Sunday 22 April 2012

Pixelsync — Photomanagement for Aperture and iPhoto on the iPad

Update: Pixelsync is now discontinued, due to significant changes in Aperture 3.3

It's a shame to see it go this way, but I'll leave the rest of the post as is, since the info may still be valid for those who've not updated. Here's hoping Photosmith start working on an Aperture version!

Update 2: Pixelstream App?

A very bare Pixelstream website is promising to "Bring Aperture, iPhoto, and Lightroom to iOS", which may well mean a PixelSync replacement. Stay tuned...

Ever since I got an iPad I've been wishing Apple would make me some kind of iOS 'client' to Aperture so that I could do basic photo management and editing from my iPad. I often leave my laptop at work, or would like to be able to work on photos with something smaller, and which doesn't produce so much heat if I'm not doing serious edits. I can imagine those with a Mac Pro or iMac would have even more reason to want such an app for their iPad...
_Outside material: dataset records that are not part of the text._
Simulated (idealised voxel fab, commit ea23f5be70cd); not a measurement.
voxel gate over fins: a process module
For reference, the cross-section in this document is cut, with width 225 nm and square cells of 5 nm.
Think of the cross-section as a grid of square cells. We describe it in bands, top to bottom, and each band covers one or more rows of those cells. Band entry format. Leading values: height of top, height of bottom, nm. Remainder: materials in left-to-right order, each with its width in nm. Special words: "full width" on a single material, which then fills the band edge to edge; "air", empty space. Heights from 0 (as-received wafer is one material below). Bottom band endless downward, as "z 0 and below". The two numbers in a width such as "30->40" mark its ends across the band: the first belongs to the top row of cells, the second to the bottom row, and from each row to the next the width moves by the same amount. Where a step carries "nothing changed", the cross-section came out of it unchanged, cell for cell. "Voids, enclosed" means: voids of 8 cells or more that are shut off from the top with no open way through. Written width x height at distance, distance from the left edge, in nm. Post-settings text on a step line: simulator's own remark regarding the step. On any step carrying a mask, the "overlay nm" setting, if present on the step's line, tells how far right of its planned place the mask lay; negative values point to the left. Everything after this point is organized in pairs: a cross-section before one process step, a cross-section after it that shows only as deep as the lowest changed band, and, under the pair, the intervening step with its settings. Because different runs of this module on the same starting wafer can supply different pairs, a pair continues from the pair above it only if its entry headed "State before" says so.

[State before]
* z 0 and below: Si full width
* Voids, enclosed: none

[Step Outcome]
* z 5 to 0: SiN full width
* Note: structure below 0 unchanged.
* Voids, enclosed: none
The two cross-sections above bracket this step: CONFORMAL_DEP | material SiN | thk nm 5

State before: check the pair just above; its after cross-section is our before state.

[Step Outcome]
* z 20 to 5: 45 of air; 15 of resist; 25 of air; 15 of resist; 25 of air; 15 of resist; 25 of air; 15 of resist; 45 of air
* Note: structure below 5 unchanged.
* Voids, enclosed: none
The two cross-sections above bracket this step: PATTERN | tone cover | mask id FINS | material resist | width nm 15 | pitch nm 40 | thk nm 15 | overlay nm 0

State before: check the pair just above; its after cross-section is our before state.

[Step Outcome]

So Apple haven't stepped up to the plate, but two iOS developers have:

Pixelsync for Aperture and iPhoto, or Photosmith for Lightroom users

I only use Aperture, so can only really talk about Pixelsync, but it looks like it has pretty similar functionality, at least comparing version 1.x of both... Both have announced upcoming 2.x releases, so looking forward to some significant new features from both!

So what does it do?

It lets you sync photos from your main library (Aperture or iPhoto) to the iPad app, make changes to metadata (e.g. ratings, keywords, colour labels, titles, etc) and sync those changes back to your library.

You can also export these photos (email or the iPad's photostream) and show slideshows of any of the synced photos, if you're into that kind of thing.

This all works using a helper app on your computer that provides access to your Aperture and/or iPhoto libraries (yes, it supports multiple libraries at once).

What doesn't it do (yet)?

Obviously running on an iPad, you're not running a full version of Aperture — it's just a companion, so its worth knowing what you can't do with it...

You can't edit photos (yet). You can't rearrange your library or add photos to albums/books/etc (yet). You can't use the faces or geolocations features (yet). And you can't import photos from your iPad directly into Aperture (yet).

Some of these are planned features for v2.x, some are unlikely to come for a long time. Check out the limitations information for further details or up-to-date limitations of the app.

What's the point?

I find a lot of the time consuming work in going through my photos is in the management side of things. Even just picking which shots I want to delete, keep, share or print can be quite time consuming. This usually takes a couple of passes through an 'event' of rating photos. For some projects I do a lot of tagging as well. So even though this app can only edit metadata of photos, this is still a significant chunk of the time I spend using Aperture

If I want some feedback from my wife or a client about photos (I'm not the most decisive, especially when there are 10 photos of the same 'moment', each with their own technical and artistic flaws!), then having them on the iPad makes this really easy, and saves me bringing the computer home from work.

I'm also pretty bad at getting around to sorting through some of my larger 'events'... like that holiday we took over a year ago that keeps getting pushed back for smaller, easier tasks... so having the whole album on my iPad, with the ability to very quickly go in and rate a few photos, to sort the wheat from the chaff, makes it a much smaller barrier to getting any work done on those larger, older, albums that I never seem to have time for. I'm much more likely to have the iPad on the bus/train than my laptop, and I can only imagine how much of a difference this would make if I had a desktop computer.

I wish it did more...

Yeah it doesn't handle basic edits... that's a pain, when I know I could rotate the photo by 2º to fix that awfully skewed horizon in a couple of seconds in Aperture...

And some of the features being discussed in the developer's feedback forum sound amazing... but apparently independent developers don't have infinite resources to do these things instantly; who'd have thought?...

I'd also love to see some kind of "Back To My Mac"-style connection, so you don't need to be on the same network (ie let me sync between work and home), which might also let me sync photos directly into Aperture while I'm on a shoot or on holidays... but I might just be dreaming here (;

Is it worth it?

Yep. It's about $10 (depending on your currency and I guess whether the developer changes prices), so if you're like me and used to having to pay for photography software its not a big price to pay for a very worthwhile extension to my usage of Aperture. I've been wanting to see an app like this for many months, if not years, and am a bit sad I didn't find it sooner!

I guess the alternative is to use VNC and just use Aperture directly, but having tried this its just not as responsive as I'd like, and so much of what I do in Aperture is keyboard-driven, which kinda sucks when the keyboard takes up half your photo-viewing real-estate on the iPad...

1 comment:

Travis said...

Thoughtful laments. I too feel your pain. We can only hope that with Aperture 4 and the new iPad Apple will not only see the obvious opportunity but deliver on it.